Egyptian Foreign Minister Sameh Shoukry attends a meeting with foreign Ministers and officials from countries neighbouring Libya to discuss the conflict in Libya, in Algiers, Algeria January 23, 2020. (Reuters)
Egyptian Foreign Minister Sameh Shoukry lauded on Thursday the outcome of a meeting on Libya, saying all participants rebuffed foreign attempts to meddle with Libya's internal affairs.
The meeting today was very positive and comes at an important time in light of the continued armed conflict in Libya and the arrival of many militants in the country, Shoukry told MENA.
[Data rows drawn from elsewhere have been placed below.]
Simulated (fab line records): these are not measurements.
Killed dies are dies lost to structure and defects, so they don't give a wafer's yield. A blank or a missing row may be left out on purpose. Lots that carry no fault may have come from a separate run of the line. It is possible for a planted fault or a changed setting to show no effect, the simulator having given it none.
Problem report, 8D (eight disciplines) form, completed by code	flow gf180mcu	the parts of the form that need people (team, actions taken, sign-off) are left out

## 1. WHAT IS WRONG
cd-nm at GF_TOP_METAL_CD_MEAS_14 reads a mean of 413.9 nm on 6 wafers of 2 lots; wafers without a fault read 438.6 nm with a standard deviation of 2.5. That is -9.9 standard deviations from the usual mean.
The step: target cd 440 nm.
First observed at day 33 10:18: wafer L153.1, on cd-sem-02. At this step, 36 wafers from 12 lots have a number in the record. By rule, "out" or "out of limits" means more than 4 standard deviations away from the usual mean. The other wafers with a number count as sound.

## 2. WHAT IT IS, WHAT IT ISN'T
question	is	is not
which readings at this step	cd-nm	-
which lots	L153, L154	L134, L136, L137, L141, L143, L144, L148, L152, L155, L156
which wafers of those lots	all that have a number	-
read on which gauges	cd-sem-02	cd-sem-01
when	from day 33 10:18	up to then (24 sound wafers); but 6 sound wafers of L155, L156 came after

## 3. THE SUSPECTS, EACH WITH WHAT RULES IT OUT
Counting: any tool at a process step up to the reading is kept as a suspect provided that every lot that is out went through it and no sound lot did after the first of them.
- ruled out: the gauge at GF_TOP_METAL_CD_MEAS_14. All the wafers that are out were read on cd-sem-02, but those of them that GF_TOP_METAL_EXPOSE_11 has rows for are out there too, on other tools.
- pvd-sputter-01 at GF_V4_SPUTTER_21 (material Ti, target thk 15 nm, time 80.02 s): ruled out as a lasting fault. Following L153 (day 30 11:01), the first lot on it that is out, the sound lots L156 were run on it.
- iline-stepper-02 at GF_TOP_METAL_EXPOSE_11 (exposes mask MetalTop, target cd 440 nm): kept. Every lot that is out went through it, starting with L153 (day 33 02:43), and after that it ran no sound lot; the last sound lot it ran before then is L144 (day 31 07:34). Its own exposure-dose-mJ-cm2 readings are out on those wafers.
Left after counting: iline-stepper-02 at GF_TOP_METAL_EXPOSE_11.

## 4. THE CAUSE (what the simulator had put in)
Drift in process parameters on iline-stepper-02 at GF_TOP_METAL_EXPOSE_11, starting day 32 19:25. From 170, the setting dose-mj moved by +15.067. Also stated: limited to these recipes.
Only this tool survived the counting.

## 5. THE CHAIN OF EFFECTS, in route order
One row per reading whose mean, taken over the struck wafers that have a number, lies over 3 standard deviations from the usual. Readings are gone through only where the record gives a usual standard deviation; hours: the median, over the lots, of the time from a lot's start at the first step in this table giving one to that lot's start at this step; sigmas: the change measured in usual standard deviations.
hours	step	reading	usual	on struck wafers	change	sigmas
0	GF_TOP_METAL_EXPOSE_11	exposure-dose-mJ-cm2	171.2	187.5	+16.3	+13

The situation requires immediate coordination among all Libya's neighbours to help the brotherly country overcome this crisis, he said.
All participants rejected foreign interference in Libya's affairs and attempts to bring terrorists or mercenaries to spark military confrontations in the North African country.
He said Libya's neighbours should work hard with their Libyan brothers to reach a settlement to the Libyan crisis.
He underlined the importance of addressing many issues in Libya, including re-forming the presidential council, re-distributing the country's wealth in a just way, dismantling armed militias and making the national army the only party authorised to protect the country.
Shoukry also underlined the importance of fostering cooperation with international partners to settle the Libyan crisis, saying German Foreign Minister Heiko Maas took part in the meeting and expounded efforts to reach a peaceful settlement.
About the Grand Ethiopian Renaissance Dam, he said technical teams are now meeting in Khartoum to add final touches to a draft deal on rules to fill and operate the dam, expecting it to be finalised today or tomorrow at most.
Then, Shoukry said, we will go to the US to reach a final agreement.
The $4.6 billion dam on the Blue Nile, which promises to provide much-needed electricity to Ethiopia´s 100 million people, has been a contentious point among the three main Nile Basin countries.
Egypt fears that filling the dam’s reservoir too quickly could significantly reduce its share of the Nile water.